The truck hadn't received preventive maintenance due to financial strain on the department from overtime costs to replace active military staffers, Parsons said. The incident illustrates why a proposed bill that would provide state dollars to departments is vital to public safety, said Parsons, secretary of the St. Paul firefighters union.

He added that in better years, the broken part would have been spotted and replaced long before it failed.

State Rep. Erik Simonson, DFL-Duluth, and Sen. Sandy Pappas, DFL-St. Paul, have introduced legislation that would reimburse local governments for the cost of replacing personnel on active military duty, including National Guard training. Departments are dipping into their annual budgets for overtime pay, which cuts into equipment maintenance and training, fire officials from St. Paul and Minneapolis said at a news conference Tuesday.

The St. Paul Fire Department has about 30 staffers on active or reserve military duty. Minneapolis has about 15.

Parsons said that St. Paul spent $480,000 in 2011 and $390,000 in 2012 backfilling for military staff. The Fire Department has a budget of about $55 million.

Other coping mechanisms include reducing staffing to cut overtime pay and indefinite or rotating "brownouts," where fire stations are closed. In St. Paul, four fire companies rotated through brownouts in 2011. Officials decided to close one station from mid-2012 through the end of 2013.

St. Paul Fire Chief Tim Butler said brownouts can delay response times, even if only a few minutes, that could be detrimental for calls such as heart attacks, where survivability drops 10 percent every minute.
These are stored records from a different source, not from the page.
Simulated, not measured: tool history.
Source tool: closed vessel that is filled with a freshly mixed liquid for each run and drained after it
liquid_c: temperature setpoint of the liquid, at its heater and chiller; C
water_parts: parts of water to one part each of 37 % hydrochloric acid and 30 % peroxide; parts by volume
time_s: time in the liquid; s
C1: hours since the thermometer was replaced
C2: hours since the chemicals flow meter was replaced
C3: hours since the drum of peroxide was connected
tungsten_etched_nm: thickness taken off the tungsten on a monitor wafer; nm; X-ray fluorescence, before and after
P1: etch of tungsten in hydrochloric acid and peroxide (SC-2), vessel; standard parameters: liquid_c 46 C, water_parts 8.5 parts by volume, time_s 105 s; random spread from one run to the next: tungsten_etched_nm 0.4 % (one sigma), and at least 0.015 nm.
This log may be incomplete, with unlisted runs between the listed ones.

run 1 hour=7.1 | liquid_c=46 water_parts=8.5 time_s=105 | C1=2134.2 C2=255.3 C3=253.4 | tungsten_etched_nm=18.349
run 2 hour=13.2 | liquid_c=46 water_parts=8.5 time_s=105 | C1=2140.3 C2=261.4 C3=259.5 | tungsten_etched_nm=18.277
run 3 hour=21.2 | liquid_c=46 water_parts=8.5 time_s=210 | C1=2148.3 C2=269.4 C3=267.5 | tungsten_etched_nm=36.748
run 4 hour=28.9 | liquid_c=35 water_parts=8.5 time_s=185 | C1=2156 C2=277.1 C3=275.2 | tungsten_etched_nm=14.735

Departments have also taken a hit through cuts to local government aid, said Mark Lakosky, president of the Minneapolis firefighters union.

"We are pretty much bare-bones on staff," Lakosky said. "We can't absorb" the cost of replacing active military staff.

One trade-off is that St. Paul didn't send any of its 435 firefighters to paramedic school last year even though about a dozen expressed interest, Butler said. It costs $11,000 per person for nine months of schooling.

St. Paul firefighters are cross-trained as EMTs or paramedics. Paramedics are down to about 135, when about 150 to 160 would be ideal, Butler said.

Simonson, an assistant fire chief, and Pappas said the state fund would ideally contain more than $1 million that would be distributed as grants.

It's unclear how many active military personnel work as first responders in Minnesota, but Parsons and Lakosky said their numbers will only increase due to federal and state laws that give active and discharged members preference in government jobs.